It may not have been heard nationwide, but it should have been.

The sound that was heard was the sigh of relief when NCAA President Mark Emmert, 69, announced he was stepping down.

After 12 years of bungling, mishandling and downright ignoring college athletic issues, he is going away and will most likely be known as the man who destroyed the NCAA.

His final finger up his nose was announcing the Kansas City Jayhawks as the NCAA basketball national champions.

The University of Kansas was established in Lawrence, Kan., 157 years ago. What isn't much talked about is that the Kansas Jayhawks are under NCAA investigation, proving once again an NCAA investigation today is nothing like it was before Emmert and Myles Brand took control.

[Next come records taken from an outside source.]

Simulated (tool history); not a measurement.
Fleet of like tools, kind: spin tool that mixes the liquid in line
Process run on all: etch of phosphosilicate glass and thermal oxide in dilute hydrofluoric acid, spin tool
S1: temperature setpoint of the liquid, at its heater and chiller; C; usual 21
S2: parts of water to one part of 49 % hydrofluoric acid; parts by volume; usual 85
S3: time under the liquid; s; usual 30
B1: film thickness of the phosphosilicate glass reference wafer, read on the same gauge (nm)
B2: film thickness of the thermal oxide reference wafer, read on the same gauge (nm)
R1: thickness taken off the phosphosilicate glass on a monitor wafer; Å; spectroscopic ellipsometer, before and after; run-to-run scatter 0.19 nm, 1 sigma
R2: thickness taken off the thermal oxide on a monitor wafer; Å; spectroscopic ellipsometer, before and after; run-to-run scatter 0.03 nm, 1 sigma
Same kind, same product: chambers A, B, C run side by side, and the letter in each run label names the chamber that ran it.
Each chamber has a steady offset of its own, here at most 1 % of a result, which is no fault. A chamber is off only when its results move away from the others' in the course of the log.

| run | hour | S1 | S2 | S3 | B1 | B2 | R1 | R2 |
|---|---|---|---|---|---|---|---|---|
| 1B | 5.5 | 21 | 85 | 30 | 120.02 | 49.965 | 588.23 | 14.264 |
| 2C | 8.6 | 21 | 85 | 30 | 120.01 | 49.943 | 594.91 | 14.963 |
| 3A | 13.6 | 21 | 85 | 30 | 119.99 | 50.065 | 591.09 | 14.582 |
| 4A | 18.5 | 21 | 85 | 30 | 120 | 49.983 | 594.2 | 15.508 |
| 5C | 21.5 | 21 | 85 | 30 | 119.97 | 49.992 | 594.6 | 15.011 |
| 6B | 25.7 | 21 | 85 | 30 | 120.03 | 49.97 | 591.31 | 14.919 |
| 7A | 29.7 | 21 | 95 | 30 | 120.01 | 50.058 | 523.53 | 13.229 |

Last year, Emmert extended the NCAA Tournament broadcast rights with CBS and Turner Broadcasting for another eight years. It was due to expire in 2024 and now will in 2032.

He took no bids from anyone else, just agreeing to a 3% increase.

Immediately, experts and analysts pulled out their calculators and determined the dude had just cost the schools he's paid $2.7 million annually to represent at least $3.5 billion.

Can the NCAA be saved is a huge question as Power 5 schools move toward self-government. SEC Commissioner Greg Sankey and Ohio University Athletic Director Julie Cromer co-chair the Division I Transformation Committee with the latest talks being that college athletic departments will be businesses not connected to specific colleges.

Three names come to mind to replace Emmert: Sankey, Cromer and Tom Mars.

Sankey may not be interested. He is the cog in the biggest wheel in college athletics and he makes more money than Emmert. Sankey is a proven leader with vision, ethics and is a shrewd negotiator.

Cromer has risen in national respect among colleges since her short time as interim athletic director at the University of Arkansas. Her one and only news conference at the UA was an awful mess, but it was her first one. You don't get appointed to a committee with Sankey unless you learn from your mistakes. Plus, she worked at the NCAA for 10 years.

Mars is an attorney who has become a powerful advocate of athletes. He took on the NCAA several times, and it is believed he is undefeated against the governing agency of college sports. The NCAA tried to hire him at one time.

There no doubt are others, but the question is can the NCAA be saved after 12 years of Emmert, who lost appeals to the Supreme Court, stuck his head in the face of name, image and likeness and is part of the reason it isn't governed?

Emmert will take the blunt of the blame if the NCAA falls apart, but it began before him.

In 2002, the world of academia -- chancellors and college presidents -- took the NCAA out of the hands of athletics. After three presidents who had been athletic directors began to bring in envious amounts of revenue, the academicians who did the voting wanted their fingers in the pie and installed Brand as its leader in 2002.

Brand was Indiana's president, and his athletic experience was firing Bob Knight. After him, a year's search found Emmert, who was hired after stints as chancellor at LSU and president at the University of Washington.

The NCAA gradually lost its hustle and muscle under Brand and Emmert.

The one thing that grew -- which had nothing to do with them -- was the NCAA basketball tournament, although Emmert was scolded last year for the difference in treatment of the men and women during their tournaments.

The NCAA basketball tournament will survive with or without the NCAA.